Day time reality……and aimless mind….with tea.
The chickens are fed and the water is set, now with tea steeping at my side, I’ll begin another day. Dreams are still fluttering around in my head, but I’ll shake them off soon enough. Nightmares I can handle. It’s the day time reality that has me frazzled. Climate change and the fact that we can do something about it. The clouds are changing again, and the heat, the heat, the heat is beating down on my bare shoulders, driving me to shade again and again.

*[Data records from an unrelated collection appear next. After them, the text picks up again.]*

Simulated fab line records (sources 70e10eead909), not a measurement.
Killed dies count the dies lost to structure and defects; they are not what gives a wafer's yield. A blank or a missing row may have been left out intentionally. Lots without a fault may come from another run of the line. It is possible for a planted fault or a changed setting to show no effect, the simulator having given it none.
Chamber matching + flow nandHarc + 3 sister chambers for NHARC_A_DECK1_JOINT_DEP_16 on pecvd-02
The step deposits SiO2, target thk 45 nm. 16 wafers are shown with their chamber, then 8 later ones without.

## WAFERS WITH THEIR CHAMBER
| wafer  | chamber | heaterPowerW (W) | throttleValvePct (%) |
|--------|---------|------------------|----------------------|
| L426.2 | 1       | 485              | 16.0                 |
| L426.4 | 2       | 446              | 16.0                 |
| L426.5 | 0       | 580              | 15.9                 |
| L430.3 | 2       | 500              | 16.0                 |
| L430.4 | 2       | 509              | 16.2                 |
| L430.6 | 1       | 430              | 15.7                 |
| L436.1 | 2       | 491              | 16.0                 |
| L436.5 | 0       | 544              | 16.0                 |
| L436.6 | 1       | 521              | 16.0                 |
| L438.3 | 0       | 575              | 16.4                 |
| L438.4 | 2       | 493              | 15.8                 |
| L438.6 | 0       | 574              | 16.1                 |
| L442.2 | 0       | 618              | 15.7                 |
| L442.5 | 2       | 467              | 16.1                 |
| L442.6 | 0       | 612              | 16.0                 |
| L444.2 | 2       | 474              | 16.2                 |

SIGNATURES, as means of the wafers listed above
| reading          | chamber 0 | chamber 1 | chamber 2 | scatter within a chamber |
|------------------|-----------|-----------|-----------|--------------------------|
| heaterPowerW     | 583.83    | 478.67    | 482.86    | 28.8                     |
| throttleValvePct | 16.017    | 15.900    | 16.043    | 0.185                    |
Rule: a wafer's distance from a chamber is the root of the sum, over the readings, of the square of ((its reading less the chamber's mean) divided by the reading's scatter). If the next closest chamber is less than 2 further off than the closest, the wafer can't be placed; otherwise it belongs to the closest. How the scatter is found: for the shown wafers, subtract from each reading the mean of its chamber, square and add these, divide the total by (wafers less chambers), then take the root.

Yesterday I left my car parked all day, despite needing a few things. I can need them awhile longer. I limit the use of the swamp cooler so I can tolerate being inside. Sweating is good, I tell myself, but wilting isn’t getting much done in the afternoons. I plod along, my feet and ankles adjusting to the sprains of July…both ankles, different days….going too fast to get something finished or turned off. Conserve. Slow down, I tell myself, but too late. My feet feel new in a bruised sort of way. New and bruised.
Today is my daughter’s day off. I’m planning for her to be here, but haven’t heard confirmation. Mind searches for a dinner plan. Something nutritious and good for the growing baby waiting to develop and be born into this legacy of heat, and change. Let it be a sturdy child, adept, and creative, and determined. A little hope starts to spring up, an acknowledgement that there are many humans focussed on being the change they wish to see. Giving birth to a new species of human is hard work. Communication is key.
We have two phone systems here. My husband and I each have a cell phone, and limited understanding of all the bells and whistles of the antiquated “Beam me up, Scotty!” flip style phone that was once used by another family member,who has upgraded countless times since. And we have the land line, which is generally the most useful as it has the best reception and reliability. Until recently. The battery began dying some time ago. It requires a rather “expensive” battery. And for the sake of time,
I will spare you the details of why the battery hasn’t quite made it all the way to the phone.
So, this is a tale of how modern technology doesn’t always make your life easier, and has a price that is often too high. My husband says he is unwilling to keep paying for both phone systems. A reasonable request. I say I need the landline and internet, as I am home most often. I am willing to give up the space age phone. He needs the space age phone because he is gone more than me, either working or playing out in the big world. For a long while we keep on paying for both and adjusting, until we address it again. This time, dear husband calls the cell phone company and reduces the service to bare minimum and I begin paying husband for my cell phone to lift his burden. I tried going without it all together, but it’s the family plan on it that makes it possible to have conversations with my husband and daughter and nieces that keep me hooked into it. (What if we all lived in the same area and could walk to talk to each other?) That would save about $1200 dollars a year. Pay your family the money you save from not having a damn cell phone. Hmmm. Maybe I’m on to something.
The cell phones have crappy reception. “CAN YOU HEAR ME NOW!” is a frequent refrain around our house. There’s Ed leaning against the front window, holding his body just right for a signal. My friends give up and call me on the landline. There. That’s better. We yack until the battery dies. Again. A sign I need to get more stuff done. An omen that the Planet is tired of all the signals bouncing around along it’s surface. The tickle of technology. Let me tickle you to death with my chatter. sigh.
Which is what this blog entry is at this point. Mindless chatter, aimless wandering. I’ll think I’ll get back out in the sun for awhile. Burn this crap off my mind.